Thursday, September 6, 2012

Korean and Mexican chef's Love Story

A Kitchen love story became a fairy tale



Han Jo-eun, left, the pastry chef at the Millennium Seoul Hilton, poses with his wife, Montserrat Pineiro, the former executive chef at the Hilton Airport Hotel Mexico City, at the Seoul hotel’s kitchen, on Aug. 30.

/ Courtesy of Millennium Seoul Hilton



A brief Introduction

Once upon a time, there was a Korean chef he he. He met a Wonderful Mexican chef who came to Seoul for a Mexican food promotion. They fell in love. She went back to her homeland, but the distance didn’t stop their love for each other. He proposed to her and she said yes. They married and lived happily ever after.

This is not a fairytale but the true story of Millennium Seoul Hilton pastry chef Han Jo-eun and former Hilton Airport Hotel Mexico City executive chef Montserrat Pineiro, who are now expecting a baby.

Pineiro is temporarily back at her husband’s workplace for another food promotion to be held throughout September.

Chapter 1

Their love story goes back to 2010, although she visited the hotel a year earlier, too, when they didn’t meet each other. During the 2010 visit, they met often to discuss pastry menus for the promotion.

When seeing her for the first time, Han told one of his colleagues in Korean that she was beautiful. Then the colleague told this to Pineiro in English, which embarrassed Han. But she didn’t care at all at that time, although she also thought he was cute.

“While I was talking with the pastry team, his coworkers kept telling me, ‘He is a good man,’ but I didn’t care. I didn’t care about Korean men. I liked very much European or Canadian, but Korean and Asian men, I didn’t like. It was not my style,” the 31-year-old said.



On a day off, she said she would like to buy souvenirs for her colleagues in Mexico, and Han guided her to Insa-dong. It was their first date.

“While I was staying, he continued to be very cute every time I came to the pastry kitchen. I started falling in love. I don’t know how,” Pineiro said.

Han said, “She’s always cheerful. When she had arguments with others that might upset ordinary people, she smiled and made things harmonious. I liked her smile.”

Chapter 2

But she had to go back to her workplace in Mexico. They exchanged emails and talked over Skype for about a year: it was not easy because his English was not fluent and she had difficulty understanding his accent on the phone.

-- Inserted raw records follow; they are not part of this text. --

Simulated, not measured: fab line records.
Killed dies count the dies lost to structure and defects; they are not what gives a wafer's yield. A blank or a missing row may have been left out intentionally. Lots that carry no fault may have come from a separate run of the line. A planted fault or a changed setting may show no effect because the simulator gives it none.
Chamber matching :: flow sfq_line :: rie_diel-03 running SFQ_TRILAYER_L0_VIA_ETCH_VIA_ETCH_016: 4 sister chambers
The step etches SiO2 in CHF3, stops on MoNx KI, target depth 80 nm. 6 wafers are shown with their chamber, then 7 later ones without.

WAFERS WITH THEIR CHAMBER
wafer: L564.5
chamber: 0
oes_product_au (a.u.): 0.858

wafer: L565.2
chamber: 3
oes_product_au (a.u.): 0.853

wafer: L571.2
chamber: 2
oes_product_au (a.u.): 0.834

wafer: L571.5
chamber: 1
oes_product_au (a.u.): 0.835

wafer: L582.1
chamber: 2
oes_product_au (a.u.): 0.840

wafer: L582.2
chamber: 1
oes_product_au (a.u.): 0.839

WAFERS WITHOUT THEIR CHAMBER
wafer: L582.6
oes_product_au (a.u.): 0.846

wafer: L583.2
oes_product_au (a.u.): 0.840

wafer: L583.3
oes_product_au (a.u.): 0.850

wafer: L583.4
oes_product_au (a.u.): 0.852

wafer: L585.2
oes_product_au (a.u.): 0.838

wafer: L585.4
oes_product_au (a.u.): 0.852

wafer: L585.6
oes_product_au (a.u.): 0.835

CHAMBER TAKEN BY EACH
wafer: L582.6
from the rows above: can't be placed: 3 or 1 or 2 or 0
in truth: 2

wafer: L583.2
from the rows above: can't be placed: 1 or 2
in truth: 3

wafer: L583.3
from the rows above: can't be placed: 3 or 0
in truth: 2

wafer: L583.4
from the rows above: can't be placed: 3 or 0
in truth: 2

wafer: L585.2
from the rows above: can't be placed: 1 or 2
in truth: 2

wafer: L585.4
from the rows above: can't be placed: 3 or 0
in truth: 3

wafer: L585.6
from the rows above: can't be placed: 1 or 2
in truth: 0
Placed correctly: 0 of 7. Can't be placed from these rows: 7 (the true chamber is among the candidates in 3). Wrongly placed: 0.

But the language barrier didn’t matter much as they learned how they felt toward each other.

“I had difficulty expressing my feelings in English. Writing email, I wrote short, casual greetings in English in the lead, and long, serious confessions in Korean at the bottom. I learned later that she asked her Korean friends there to translate it,” the 35-year-old husband said.

Last October, however, Pineiro said she would move to a restaurant in France. Han, who expected her to come to Korea, was disappointed.

“I thought it was over. I sent a long email to bid her good-bye, good luck and good health. But at the end of it, I added, ‘I want you and want you to come to me. There may be hardship but I believe we can manage to get through.’ Well, she didn’t reply for two weeks, and I thought it was really over.”

However, she called and said yes, she would come to Korea ― accepting his proposal.

Asked why she decided to marry him, Pineiro said, “I don’t know, it just happened. My family couldn’t believe it. But if you think somebody is the right person, you know.”

She came to Korea in November, and things went quickly, because they had to prepare everything for the wedding during her three-week stay.

“I called my parents and four sisters and notified that I would introduce my future wife to them. Not knowing about my relationship with Pineiro, they were all dumbstruck. But after meeting her, they said she looked nice and told me to marry her if she was the person I chose,” Han said.

Chapter 3

They married in January, honeymooned in Mexico, and settled in Seoul.

Pineiro planned to continue work here and gave advice to a Mexican restaurant for a short time after marriage. But she got pregnant, with a baby girl due in December.

“I wanted to continue working. Now we have a baby, and the plan changed. I didn’t want to get pregnant immediately, but all that changed. After six months or one year after delivery, I’ll work again absolutely because I’m not a kind of stay-at-home person,” the chef with a decade of experience said.

She is spending her life in Korea exploring the country, attending Korean language classes and visiting palaces and Buddhist temples.

But during September, she’s back at the kitchen of the hotel where their love began for a Mexican food promotion at buffet restaurant Orangerie.

“I’m making crab soup with tomato and chili broth, beef salad with potatoes, and Mexican-style sashimi. There are six main dishes and they change every three days. I also included some home-cooked dishes,” Pineiro said.